Re: Multi Threaded programs deadlock doing simple I/O operations

2005-06-10 Thread Mark Pizzolato

On Thursday, June 09, 2005 at 6:12 PM, Mark Pizzolato wrote:

On Thursday, June 09, 2005 at 3:35 PM, Christopher Faylor wrote:
> On Wed, Jun 08, 2005 at 05:43:59PM -0700, Mark Pizzolato wrote:
> >There is a serious problem for multi threaded programs doing simple I/O
> >operations in cygwin (open, dup, fdopen, fclose, and close).
> >
> >The attached 81 line test program clearly demonstrates the issue (by
> >hanging and no longer consuming CPU or performing any I/O operations).
>
> Thanks for the relatively small test case.  That was enough to track the
> problem down.  I'm generating a new snapshot with a fix for this
> problem.

The snapshot looks good!

This fixes the stability problems with clamav's clamd that I've been 
chasing

for a long time.


Some more follow up here...I'm running with the 20050609 snapshot dll.

clamav's clamd now runs better than it has ever for me on cygwin.

  until "it doesn't",

once it starts to run poorly it won't run cleanly again until I reboot the 
system

(I haven't actually tried after merely exiting all processes ..)

To be more specific about the "poor" behavior:


- pthread_unlock_mutex fails leaving errno with a value of 90.  This is in 
a place where there is only one path through about a dozen lines of code and 
the mutex is definately locked.  there may have been a call to 
pthread_create, and a definate call to pthread_cond_signal.
- once the above error happens, calls (by the same thread) to accept() fail 
using a file descriptor which we've been successfully using all along and 
only close when the program exists.


so some change introduced recently (since 1.5.17-1), and possibly in 
20050609 fixes the dup() issue but now mutex operations are failing in 
strange ways.


Sorry not to have a simple isolated test case for this.  The good news is 
that once it breaks it won't run correcfly again until a reboot.


Ideas?

Thanks.

- Mark Pizzolato 



--
Unsubscribe info:  http://cygwin.com/ml/#unsubscribe-simple
Problem reports:   http://cygwin.com/problems.html
Documentation: http://cygwin.com/docs.html
FAQ:   http://cygwin.com/faq/



Re: Multi Threaded programs deadlock doing simple I/O operations

2005-06-09 Thread Mark Pizzolato

On Thursday, June 09, 2005 at 3:35 PM, Christopher Faylor wrote:

On Wed, Jun 08, 2005 at 05:43:59PM -0700, Mark Pizzolato wrote:
>There is a serious problem for multi threaded programs doing simple I/O
>operations in cygwin (open, dup, fdopen, fclose, and close).
>
>The attached 81 line test program clearly demonstrates the issue (by
>hanging and no longer consuming CPU or performing any I/O operations).

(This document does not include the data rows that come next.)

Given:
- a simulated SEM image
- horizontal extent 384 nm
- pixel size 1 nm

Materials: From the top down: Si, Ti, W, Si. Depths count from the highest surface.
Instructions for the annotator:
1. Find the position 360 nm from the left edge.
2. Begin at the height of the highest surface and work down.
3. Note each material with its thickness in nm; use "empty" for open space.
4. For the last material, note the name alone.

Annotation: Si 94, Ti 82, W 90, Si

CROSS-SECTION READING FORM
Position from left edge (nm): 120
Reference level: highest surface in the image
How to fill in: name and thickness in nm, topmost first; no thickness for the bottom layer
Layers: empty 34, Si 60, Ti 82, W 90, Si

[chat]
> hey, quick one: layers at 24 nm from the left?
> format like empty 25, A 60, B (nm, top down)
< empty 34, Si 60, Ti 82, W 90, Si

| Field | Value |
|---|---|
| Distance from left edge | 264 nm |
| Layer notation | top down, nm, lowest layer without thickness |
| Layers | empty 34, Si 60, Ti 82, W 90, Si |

Thanks for the relatively small test case.  That was enough to track the
problem down.  I'm generating a new snapshot with a fix for this
problem.


The snapshot looks good!

This fixes the stability problems with clamav's clamd that I've been chasing 
for a long time.


Thanks.

- Mark Pizzolato 



--
Unsubscribe info:  http://cygwin.com/ml/#unsubscribe-simple
Problem reports:   http://cygwin.com/problems.html
Documentation: http://cygwin.com/docs.html
FAQ:   http://cygwin.com/faq/



Multi Threaded programs deadlock doing simple I/O operations

2005-06-08 Thread Mark Pizzolato
There is a serious problem for multi threaded programs doing simple I/O 
operations in cygwin (open, dup, fdopen, fclose, and close).


The attached 81 line test program clearly demonstrates the issue (by hanging 
and no longer consuming CPU or performing any I/O operations).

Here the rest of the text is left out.